David Bogdanov was sentenced Thursday to 19½ years in prison in the murder of Nikki Kuhnhausen, a 17-year-old transgender teenager who went missing in 2019. Her body was later found on Larch Mountain.
In August, a Clark County Superior Court jury found Bogdanov, 27, of Vancouver, guilty of second-degree murder and malicious harassment, now legally called a hate-crime offense in Washington, in Kuhnhausen’s death.
His sentence was at the top of the range for the two crimes — 234 months for second-degree murder and 12 months for malicious harassment to run concurrently.

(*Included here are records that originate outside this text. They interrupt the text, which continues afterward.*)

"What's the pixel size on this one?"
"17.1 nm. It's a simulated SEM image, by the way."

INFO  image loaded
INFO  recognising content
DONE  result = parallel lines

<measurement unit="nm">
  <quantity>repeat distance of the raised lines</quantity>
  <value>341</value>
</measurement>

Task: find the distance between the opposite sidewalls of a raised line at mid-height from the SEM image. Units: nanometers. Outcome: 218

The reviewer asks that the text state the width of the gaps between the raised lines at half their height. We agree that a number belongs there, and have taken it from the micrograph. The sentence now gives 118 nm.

Before announcing the sentence, Judge David Gregerson became emotional as he spoke about the way Bogdanov strangled Kuhnhausen with a phone charger cord and then dumped her body on Larch Mountain. He said he was “struck by the darkness in this case.”
“Everyone in this courtroom has been 17 at some point in their lives,” Gregerson said. “She could’ve been anyone’s son or daughter.”
Kuhnhausen’s mother, Lisa Woods, asked the judge for the maximum sentence allowed as she held a stuffed animal that Kuhnhausen used to sleep with.
Defense attorney Matthew Hoff requested a low-end sentence of 11 years, noting that Bogdanov had no prior criminal history. Bogdanov claimed self-defense during the trial.
He testified that when he pushed Kuhnhausen away and yelled at her to get out of his car, she lunged for a loaded gun he had near the driver’s seat. Bogdanov said he wrapped a phone charger around her shoulders to pull her away, but the cord slipped up around her neck.
After Kuhnhausen’s death, Bogdanov dumped her body down the hillside of Larch Mountain, booked a one-way flight to Ukraine and called a friend to “get rid” of his car, according to trial testimony. He returned to the U.S. about six weeks later.
Hoff told the judge they’ve already filed paperwork to appeal the conviction and sentence.
The prosecution argued throughout the trial that Bogdanov strangled Kuhnhausen because she was transgender. On Thursday, Senior Deputy Prosecutor Colin Hayes said Bogdanov has yet to take accountability for killing Kuhnhausen and has shown no remorse.
In explaining his sentencing decision, Gregerson noted there was an element of predation in the case because Kuhnhausen was 17 and Bogdanov was 25 at the time. Bogdanov also admitted during the trial to giving Kuhnhausen alcohol.
The judge also pointed to testimony that Bogdanov dumped Kuhnhausen’s body, left the country and lied to police during the six months she was considered missing.
He said Bogdanov “prolonged the suffering and agony of the family and the community.”
Outside of the courtroom, Woods said she feels “blessed” and that the judge honored Kuhnhausen’s life. Woods held a photo of Kuhnhausen at 3 years old wearing a tiara.
Kuhnhausen’s family and supporters hugged outside of the courtroom, saying, “We did it.”
A vigil for Kuhnhausen was planned for 7 p.m. Thursday at Esther Short Park in downtown Vancouver.